Can we hear about the refurb?
It ended up costing me almost a grand to get the wheels refinished. The concave profile of the wheels was also too much for the machine they used to refinish so they had to do some extra work or something which raised the price .

Quote:
Originally Posted by xkegto View Post
ECS tech guy said 28mm is spot on. Surely one could use a couple washers if he is incorrect and 26mm is perfect ?

Apologies for bandwidth. Should I have machine shop chop off 2mm, look for 2 mm spacer (and if so please link), add washers or ?? Don't want 2mm of wheel wobble for my efforts.

Here's a twist: I just measured a factory stud and it's 2 inches overall. The factory says 26mm of that is threads. The Gorilla units are 2.3 inches. I wonder if BMW counts the conical space between the threads and the bolt top as the thread measurement whereas Gorilla (and everybody else) only counts the threads?
The bolts ECS has listed as factory replacement are 26mm. The threaded part is what you need to measure. If they are too long you run the risk of over penetrating the hub and hitting things behind them because the hub doesn't have a back to the hole, it just goes straight through. There is some wiggle room in that measurement, but not much. I did this by accident when I put on my new wheels with the Gorilla bolts. I bought 40mm bolts, but with the 10mm spacer I should have used 36mm bolts. We cut the front bolts to match the stock size, but in the rears over penetrated just enough to rub against the parking brake components.

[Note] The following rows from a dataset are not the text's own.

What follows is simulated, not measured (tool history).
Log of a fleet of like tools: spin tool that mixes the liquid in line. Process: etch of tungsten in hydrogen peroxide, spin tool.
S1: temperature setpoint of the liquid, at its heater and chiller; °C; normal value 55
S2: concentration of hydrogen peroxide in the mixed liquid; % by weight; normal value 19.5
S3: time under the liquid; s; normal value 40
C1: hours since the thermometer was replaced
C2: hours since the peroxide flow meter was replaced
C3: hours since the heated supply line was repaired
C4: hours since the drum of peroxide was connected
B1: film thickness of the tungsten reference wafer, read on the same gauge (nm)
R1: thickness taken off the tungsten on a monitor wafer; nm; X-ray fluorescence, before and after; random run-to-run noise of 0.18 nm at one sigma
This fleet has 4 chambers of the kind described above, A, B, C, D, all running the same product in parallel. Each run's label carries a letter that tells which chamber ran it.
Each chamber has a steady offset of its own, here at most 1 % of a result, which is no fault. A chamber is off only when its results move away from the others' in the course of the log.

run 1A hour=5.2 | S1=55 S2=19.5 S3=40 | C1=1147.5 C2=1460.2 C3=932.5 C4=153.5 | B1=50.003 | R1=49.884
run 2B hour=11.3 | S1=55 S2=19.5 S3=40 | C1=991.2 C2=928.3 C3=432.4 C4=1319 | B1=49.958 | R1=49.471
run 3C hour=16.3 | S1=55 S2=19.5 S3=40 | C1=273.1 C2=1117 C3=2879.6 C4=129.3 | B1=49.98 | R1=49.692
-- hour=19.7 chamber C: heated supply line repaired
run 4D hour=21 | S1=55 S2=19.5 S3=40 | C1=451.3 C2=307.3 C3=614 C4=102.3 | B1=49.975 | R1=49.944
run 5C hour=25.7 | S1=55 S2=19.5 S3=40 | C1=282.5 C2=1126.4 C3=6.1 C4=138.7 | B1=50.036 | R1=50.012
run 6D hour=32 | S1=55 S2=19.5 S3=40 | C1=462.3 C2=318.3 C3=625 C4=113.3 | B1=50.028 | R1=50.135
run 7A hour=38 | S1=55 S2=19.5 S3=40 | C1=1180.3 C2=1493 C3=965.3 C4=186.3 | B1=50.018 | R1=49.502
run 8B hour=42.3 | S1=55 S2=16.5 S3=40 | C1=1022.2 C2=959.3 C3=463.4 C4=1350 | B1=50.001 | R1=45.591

Best bet in my opinion is get bolts that look the way you want and are too long. Take off a stock wheel and measure how far the stock bolt sticks out into where the hub would be, and then cut the new bolts to stick that far out from the new wheel. As long as the end of the threading from the new bolt that sticks out from the new wheel is the same length and the stock bolt from the stock wheel, you should be good.